Where \(\theta_0\) is the angle produced by each sector at C(here it’s \(45^0\)). Similarly for the sector just opposite to HCD the line CK swipe the complete area as alpha changes from \(0\) to \(\theta_0\). So the complete area of HCD and CEG can be expressed as,

\[A_{HCD+CEG}=\int_{0}^{\theta_0} \frac{1}{2} (\overline{CJ}^2+\overline{CK}^2)\,d\alpha\]

Now consider the \(\triangle AKJ\) in dotted line in the figure where the \(\beta=\angle AKJ\). AP is the perpendicular drawn from A to the line segment JK. Let’s take the length of the line segment AC is \(d\) and the radius of the circle is \(R\).

From the properties of the \(\triangle AKJ\), \(\triangle AKP\), and \(\triangle APC\) we get,

\[\overline{PC}=dcos(\alpha) \\ \overline{KP}=Rcos(\beta) \\ \overline{PJ}=Rcos(\beta)\]

where \(\triangle AKJ\) is isosceles\((\angle AKJ= \angle AJK=\beta)\)

Now, sum of the squares of \(\overline{CK}\) and \(\overline{CJ}\)

\[\overline{CK}=\overline{CP}+\overline{PK}=Rcos(\beta)+dcos(\alpha) \\ \overline{CJ}=\overline{PJ}-\overline{PC}=Rcos(\beta)-dcos(\alpha) \\ \overline{CK}^2+\overline{CJ}^2=R^2cos^2(\beta)+d^2cos^2(\alpha)\]

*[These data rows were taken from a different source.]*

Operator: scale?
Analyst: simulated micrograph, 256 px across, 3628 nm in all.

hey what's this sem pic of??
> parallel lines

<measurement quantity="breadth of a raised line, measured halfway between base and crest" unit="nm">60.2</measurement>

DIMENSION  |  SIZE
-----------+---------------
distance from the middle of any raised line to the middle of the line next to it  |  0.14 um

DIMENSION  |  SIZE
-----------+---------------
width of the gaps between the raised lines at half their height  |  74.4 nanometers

From the diagram \(\overline{AP}=\overline{AC}sin(\alpha)=dsin(\alpha)\) and \(\overline{AP}=\overline{AK}sin(\beta)=Rsin(\beta)\). So we get,

\[sin(\beta)=\frac{d}{R}sin(\alpha)\]

Finally we come up the expression, \(\overline{CK}^2+\overline{CJ}^2=2(R^2+d^2cos(2\alpha))\)

Now, the area will be

\[A_{HCD+CEG}=\int_{0}^{\theta_0} (R^2+d^2cos(2\alpha))\,d\alpha \implies A_{HCD+CEG}= R^2\theta_0+\frac{1}{2}d^2sin(2\theta_0)\]

Similarly,

\[A_{CFL+CBI}= (R^2\theta_0+\frac{1}{2}d^2(sin(6\theta_0)-sin(4\theta_0))\]

Finally the area of the complete white region is

\[A_{white}= 2(R^2\theta_0+\frac{1}{2}d^2(sin(6\theta_0)-sin(4\theta_0)+sin(2\theta_0))\]

Putting \(\theta_0=\pi/4\)

\[\implies A_{white}= \frac{\pi R^2}{2} \\ \implies A_{shaded}= \frac{\pi R^2}{2}\]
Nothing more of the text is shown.